Not only did Woods and DiMarco perform under the absolute spotlight but so too did the grand old lady that is Hoylake. It was no coincidence that the leader board at the end of 72 holes reflected many of the games great ball strikers. She was not long and she benefited by relatively calm and benign conditions for much of the week but despite a near record score, the field, almost to a man, sang her praises.
By the time the last tee off time arrived on day four, the skies were overcast and the breeze if anything a little stronger than it had been earlier in the week. Unlike yesterday’s third round when every man and their dog were challenging for a piece of the action before the leaders teed off the scoring was relatively quiet on day four.

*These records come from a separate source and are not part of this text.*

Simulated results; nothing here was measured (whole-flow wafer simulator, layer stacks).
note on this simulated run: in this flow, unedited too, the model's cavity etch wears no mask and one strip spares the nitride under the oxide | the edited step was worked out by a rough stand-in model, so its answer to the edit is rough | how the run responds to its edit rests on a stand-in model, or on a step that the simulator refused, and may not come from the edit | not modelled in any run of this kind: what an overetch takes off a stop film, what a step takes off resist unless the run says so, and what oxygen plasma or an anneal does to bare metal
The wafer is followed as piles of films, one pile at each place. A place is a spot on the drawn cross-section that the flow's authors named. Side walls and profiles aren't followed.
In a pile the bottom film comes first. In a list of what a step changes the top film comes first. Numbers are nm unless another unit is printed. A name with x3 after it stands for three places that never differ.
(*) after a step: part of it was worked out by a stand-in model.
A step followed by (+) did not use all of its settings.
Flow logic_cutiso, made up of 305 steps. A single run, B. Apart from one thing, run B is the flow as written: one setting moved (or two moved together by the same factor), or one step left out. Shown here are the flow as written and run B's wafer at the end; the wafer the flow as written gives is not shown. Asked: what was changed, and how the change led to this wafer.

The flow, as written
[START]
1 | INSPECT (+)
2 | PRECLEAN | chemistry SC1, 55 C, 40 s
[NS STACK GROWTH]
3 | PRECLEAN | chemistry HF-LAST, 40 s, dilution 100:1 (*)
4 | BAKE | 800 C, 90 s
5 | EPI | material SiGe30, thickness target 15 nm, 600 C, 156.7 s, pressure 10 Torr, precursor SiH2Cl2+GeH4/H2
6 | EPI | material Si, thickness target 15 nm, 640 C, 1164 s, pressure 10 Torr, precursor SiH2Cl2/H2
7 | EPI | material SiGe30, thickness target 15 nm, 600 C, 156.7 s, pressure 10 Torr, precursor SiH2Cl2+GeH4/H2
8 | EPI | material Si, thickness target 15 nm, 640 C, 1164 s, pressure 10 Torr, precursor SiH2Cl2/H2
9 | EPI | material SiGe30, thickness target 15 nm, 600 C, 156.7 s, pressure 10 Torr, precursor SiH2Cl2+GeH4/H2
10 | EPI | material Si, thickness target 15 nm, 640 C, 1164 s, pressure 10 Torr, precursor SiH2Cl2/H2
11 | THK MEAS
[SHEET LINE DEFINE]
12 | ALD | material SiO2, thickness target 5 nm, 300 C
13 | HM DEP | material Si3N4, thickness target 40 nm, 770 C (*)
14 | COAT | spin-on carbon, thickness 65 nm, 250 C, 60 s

As Tiger teed off he had a one shot lead over his playing partner Sergio Garcia, Ernie Els and Chris DiMarco and by two over Angel Cabrera and Hideto Tanihara. Both Woods and Garcia got their rounds under way with two putt pars at the first but Garcia’s slide from contention started at the second when he three putted for the first of four bogeys in an outward half of 39.
Woods continued to make pars but ahead, Els was the first to challenge the lead when he birdied the par five fifth after two putting from just short of the green. DiMarco had dropped a shot at the first but found his first birdie at the 6th from 12 feet and he was back at eleven under although courtesy of a Woods eagle from 25 feet at the 5th he trailed by three.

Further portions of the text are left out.